Knight and Swift Merger

Trucking companies Knight Transportation and Swift transportation agreed to merge into one company. It’s an all stock deal and creates a behemoth of a trucking company. Forbes reported the combined enterprise value of a whopping $6 billion dollars. The new name will be Knight-Swift. The new organization will have about 70 terminals, 23,000 power units, and 28,000 employees. Now that is a sizable trucking company.

Like everything that happens in the market we wonder what it will mean for the transportation buying industry. Many of you know TJO Cargo is a cargo insurance and risk company mostly for international cargo and higher value domestic LTL shipments. What some of you don’t know is I also spent twenty very enjoyable years in the domestic logistics game so I still follow the industry and the trends. I know weird, right? With those credentials I feel I have as valid of an opinion as anyone talking to themselves on a street corner wearing an aluminum foil hat, so here goes…

Don’t look for any great forces of change that will shake the earth and make politicians honest. The marriage of the two giants won’t create, or dissolve, and new capacity in the market nor will it free up and professional drivers for the market to head hunt. As a matter of fact as a normal truckload shipper you may not notice any difference at all if you deal with 3PL or don’t have large volume. However, if you are a sizable direct buyer of truckload services, you have one new company that will have a great deal of nationwide capacity, although the capacity may come with a slight raise in pricing.

Here is where I see the possible changes due to the merger. With an estimated 70 terminals under one banner it may be a friendlier world for company drivers. The plentiful number of terminals could mean more days home for drivers who want them and more ‘in route’ service locations for maintenance. With 70 terminals it would create straighter transit lines in some cases and could maximize driver miles per pull.  These driver benefits are no small thing. In a market hungry for qualified drivers any additional driver benefit Knight-Swift can offer may make them the employer of choice for drivers. More opportunity for quick cross country transportation will be another benefit. Not all hot truckload freight is run by team drivers. The second option is single drivers hauling trailers terminal to terminal in a pony express type of trailer hand off. This eliminates the freight sitting idle while drivers get their mandated rest periods. While not quite as fast as team drivers, it’s close enough to do the job in many cases and keeps drivers closer to home base.

If you are an investor in the new supersized carrier it may be a wind fall for you. Trucking companies, who have capacity in places when other companies don’t, get to charge higher rates. Michael O’Leary of Fidelis Freight in Jacksonville Florida gets that. He was recently quoted in the Jacksonville Business Journal on the subject and I have placed the quote below along with a link to the article.

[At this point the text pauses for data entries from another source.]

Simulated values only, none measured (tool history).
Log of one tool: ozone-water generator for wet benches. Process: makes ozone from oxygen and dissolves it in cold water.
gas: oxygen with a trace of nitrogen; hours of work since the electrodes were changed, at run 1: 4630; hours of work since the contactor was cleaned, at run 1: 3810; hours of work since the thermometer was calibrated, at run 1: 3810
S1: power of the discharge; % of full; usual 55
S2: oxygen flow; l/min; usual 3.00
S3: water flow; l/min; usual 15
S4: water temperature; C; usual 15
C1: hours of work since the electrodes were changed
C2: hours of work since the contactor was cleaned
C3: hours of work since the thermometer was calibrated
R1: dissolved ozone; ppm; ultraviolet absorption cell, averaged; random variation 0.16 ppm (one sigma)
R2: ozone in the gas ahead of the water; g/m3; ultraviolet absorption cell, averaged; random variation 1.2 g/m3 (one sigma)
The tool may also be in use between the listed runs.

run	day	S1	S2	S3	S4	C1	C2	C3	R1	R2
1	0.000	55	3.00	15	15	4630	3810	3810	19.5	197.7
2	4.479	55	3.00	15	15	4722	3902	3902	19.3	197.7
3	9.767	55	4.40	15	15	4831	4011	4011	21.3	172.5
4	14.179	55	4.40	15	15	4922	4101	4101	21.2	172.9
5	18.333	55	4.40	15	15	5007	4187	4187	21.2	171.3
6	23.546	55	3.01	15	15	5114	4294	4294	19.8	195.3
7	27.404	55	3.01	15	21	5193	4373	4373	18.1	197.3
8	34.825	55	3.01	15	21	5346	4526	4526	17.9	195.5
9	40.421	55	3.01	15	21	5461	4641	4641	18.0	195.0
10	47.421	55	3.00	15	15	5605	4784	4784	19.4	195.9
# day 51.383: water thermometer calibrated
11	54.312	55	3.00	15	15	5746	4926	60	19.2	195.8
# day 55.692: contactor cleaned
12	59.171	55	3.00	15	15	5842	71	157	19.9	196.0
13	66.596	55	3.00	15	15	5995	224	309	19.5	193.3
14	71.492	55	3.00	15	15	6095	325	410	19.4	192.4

“Those synergies could give the bigger company more pricing power when it comes to dealing with customers. “These two carriers, by combining their fleets, will probably be able to leverage their greater market capacity to demand higher rates in the southeast,” said Michael O’Leary, founder of Fidelis Freight. – Jacksonville Business Journalhttp://www.bizjournals.com/jacksonville/news/2017/04/17/experts-mixed-on-what-the-knight-and-swift.html

Here are two reasons why Michael O’Leary is right. The first reason is shippers will pay a premium to use a trucking company, sometimes on contract, with good capacity as their everyday trucking company. The sound logic is by paying the small rate premium there is a greater savings in soft costs and resources attained by fewer freight delays and personnel spending time looking for trucks. It is seldom economical to make freight wait. This positions Knight-Swift well as a contract carrier and they will have the nationwide terminal resources to do it efficiently.

The second reason Knight-Swift will benefit is they are now a more attractive second or third call. Unlike the shippers I mentioned earlier who pay ‘biggie carrier’ rates to secure continuity, the second type of shipper plays the market (beat carriers up on rate) in an attempt to pay the lowest rates possible. While this technique may work in certain transit lanes, e.g. northbound out of Florida, or in certain over capacity environments, it also creates an unstable truck capacity model to work with. As a result of the instability of truck capacity the market shoppers often have a three tier buying system.

The first tier of carriers is the lowest cost, thus called first. These carriers are known for, or have agreed to, very low rates. These low ball carriers are sometimes in high demand and can have sketchy availability. As an additional note, they often have the worst safety records as well. Just saying. In the event there is no capacity in tier one, the effort moves to tier two. The market shoppers expect to pay a 10% to 15% uplift in price moving to the next tier. If no trucks can be found in the tier two carrier base, the search moves to tier three which the uplift in price can be 15% to 20% or more.  Any efforts after tier three are painful, crazy, and sometimes high risk, reaches for any truck that can be found and half the industry’s phones are ringing. Depending on the urgency of the freight, the planned three tiered ‘buy budget’ becomes ancient history. Which system of procurement is better is up for debate, but I can guess which system users sleep better at night and drink less alcohol.

Due to the new mega capacity Knight-Swift will be well positioned to be a second or third tier phone call thus get premium rates for their service. Carriers with 1000 trucks would likely starve as a second or third tier carrier as they would rarely have a truck at the right place at the right time.  Although a carrier with 23,000 trucks and 70 terminals is likely to have an empty, or soon to be empty, truck within 100 miles…’Cha-ching’.  Of course Knight-Swift will also benefit from the new economy of scale. Terminals in major hub areas can be combined and all back of the house administrative functions will be combined.  Higher rates and lower expenses per revenue dollar, sounds like a good plan to me for investor returns.

I doubt this will be the last merger we will be seeing in the trucking industry. We saw it with the airlines, the banks, the global 3PL’s, 4PL’s, forwarders, and we are seeing it in the ocean carrier industries. Consolidation is the latest rage in the pursuit of survival. Over all I believe Knight-Swift, their investors, and to an extent their customers, will see a competitive edge as a result of the merger; though the benefits will have an expiration date on them. As more carriers merge and/or buy up smaller carriers, Knight-Swift will find they are no longer special and will become just one of the supersized crowd.